Cecily Brown

From Wikipedia, the free encyclopedia - View original article

 
Jump to: navigation, search

Cecily Brown, born 1969 in London, is a British painter. Her style displays the influences of Francisco de Goya, Nicolas Poussin, Willem de Kooning, and Joan Mitchell while incorporating into her works her distinct female view point.[1] Brown lives and works in New York City.[2]

Early life and education[edit]

Cecily Brown is the daughter of novelist Shena Mackay and art critic David Sylvester.[3]
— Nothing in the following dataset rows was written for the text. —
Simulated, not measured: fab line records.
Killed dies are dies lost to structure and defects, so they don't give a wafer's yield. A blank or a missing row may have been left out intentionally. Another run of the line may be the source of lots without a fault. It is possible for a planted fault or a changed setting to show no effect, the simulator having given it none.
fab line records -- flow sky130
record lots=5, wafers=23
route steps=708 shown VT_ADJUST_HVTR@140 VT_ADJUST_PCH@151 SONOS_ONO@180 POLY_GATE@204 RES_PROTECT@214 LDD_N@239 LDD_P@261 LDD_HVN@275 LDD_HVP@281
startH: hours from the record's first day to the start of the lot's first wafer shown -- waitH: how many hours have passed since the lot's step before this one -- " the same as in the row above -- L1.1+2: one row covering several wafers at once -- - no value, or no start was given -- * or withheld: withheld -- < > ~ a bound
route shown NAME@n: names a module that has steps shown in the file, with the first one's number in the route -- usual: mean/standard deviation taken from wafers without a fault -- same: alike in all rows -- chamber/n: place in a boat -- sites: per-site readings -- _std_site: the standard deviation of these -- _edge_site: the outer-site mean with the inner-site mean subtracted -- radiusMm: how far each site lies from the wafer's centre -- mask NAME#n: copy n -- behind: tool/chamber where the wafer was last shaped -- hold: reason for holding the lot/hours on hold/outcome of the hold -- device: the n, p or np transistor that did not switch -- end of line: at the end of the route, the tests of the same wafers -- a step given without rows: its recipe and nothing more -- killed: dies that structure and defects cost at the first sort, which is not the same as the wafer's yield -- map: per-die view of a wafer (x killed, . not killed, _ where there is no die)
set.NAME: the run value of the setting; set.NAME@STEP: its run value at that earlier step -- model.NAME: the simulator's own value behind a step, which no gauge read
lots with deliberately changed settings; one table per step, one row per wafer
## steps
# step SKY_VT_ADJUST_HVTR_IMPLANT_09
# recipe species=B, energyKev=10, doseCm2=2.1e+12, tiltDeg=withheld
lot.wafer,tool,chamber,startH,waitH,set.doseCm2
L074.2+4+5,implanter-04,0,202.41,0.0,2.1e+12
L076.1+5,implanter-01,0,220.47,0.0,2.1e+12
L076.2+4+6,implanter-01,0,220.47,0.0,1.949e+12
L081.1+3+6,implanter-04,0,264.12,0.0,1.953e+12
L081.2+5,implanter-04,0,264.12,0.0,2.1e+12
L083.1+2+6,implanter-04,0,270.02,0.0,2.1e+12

She studied B.Tech Diploma in Art and Design at Epsom School of Art, Surrey, England (1985–87), drawing and printmaking classes, Morley College, London, 1987–89, and BA in Fine Arts, Slade School of Art, London (1989–93). During her studies, she worked as a waitress and later in an animation studio.[2]

Work[edit]

Cecily Brown is often seen as part of one of several leading female contemporary painters, a group which also includes Charline von Heyl, Jacqueline Humphries, Laura Owens, Jutta Koether, Amy Sillman, and Emily Sundblad.[4] Brown's work combines representational and abstract elements in sensual depictions of expressive figures and nudes. The sexuality and eroticism of Brown's themes is echoed in the rich colors, luscious painting handling and animated brushwork. The tactility of her technique stands out among her contemporaries and links her to the heritage of the Abstract Expressionists. Self-conscious of her connection with artists such as Willem de Kooning and Lucian Freud, Brown's work, however, interjects a fresh sense of humor or irony by titling her paintings after the names of famous musicals and films.

Biography[edit]

Brown was born in London, England, in 1969. She studied at the Slade School of Art, London, where she earned at B.A. in 1993. In addition to studying painting, Brown also studied printmaking and draftsmanship. Her work is included in numerous public collections throughout the United States. There collections included the Solomon R. Guggenheim Museum and the Whitney Museum of American Art, both in New York, and the Tate Gallery, in London. Solo exhibitions include "Directions: Cecily Brown," at the Hirshorn Museum and Sculpture Garden, Washington, D.C. (2002); MACRO, Rome (2003); Museo Nacional Centro de Arte Reina Sofia, Madrid (2004); Museum of Modern Art, Oxford (2005); Kunsthalle Mannheim (2005-06); Des Moines Art Center, Iowa (2006); Museum of Fine Arts, Boston (2006–07); Deichtorhalle, Hamburg (2009); "Based on a True Story," GEM, Museum of Contemporary Art, The Haugue (2010 and traveled to Kestner Gesellschaft, Hannover); Essel Museum, Klosterneuburg, Austria (2012). Brown currently lives in New York.

Painting[edit]

Brown's paintings combine figuration and abstraction. Expanding the tradition of abstract expressionism, she has become known for her painting style suggestive of abstract and abstract expressionist painters such as de Kooning and Oskar Kokoschka. Sexuality and attraction are important themes in her work, which she explores through semi-figurative and abstract means. Her paintings also recall the works of Philip Guston and the Bay Area Figurative School of the 1950s and 1960s. Brown often titles her paintings after classic Hollywood films, such as The Pyjama Game, The Bedtime Story and The Fugitive Kind. In 2013, Brown based a series of paintings on a photograph of a large group of nude women that appeared on the British release of a 1968 Jimi Hendrix album.[5]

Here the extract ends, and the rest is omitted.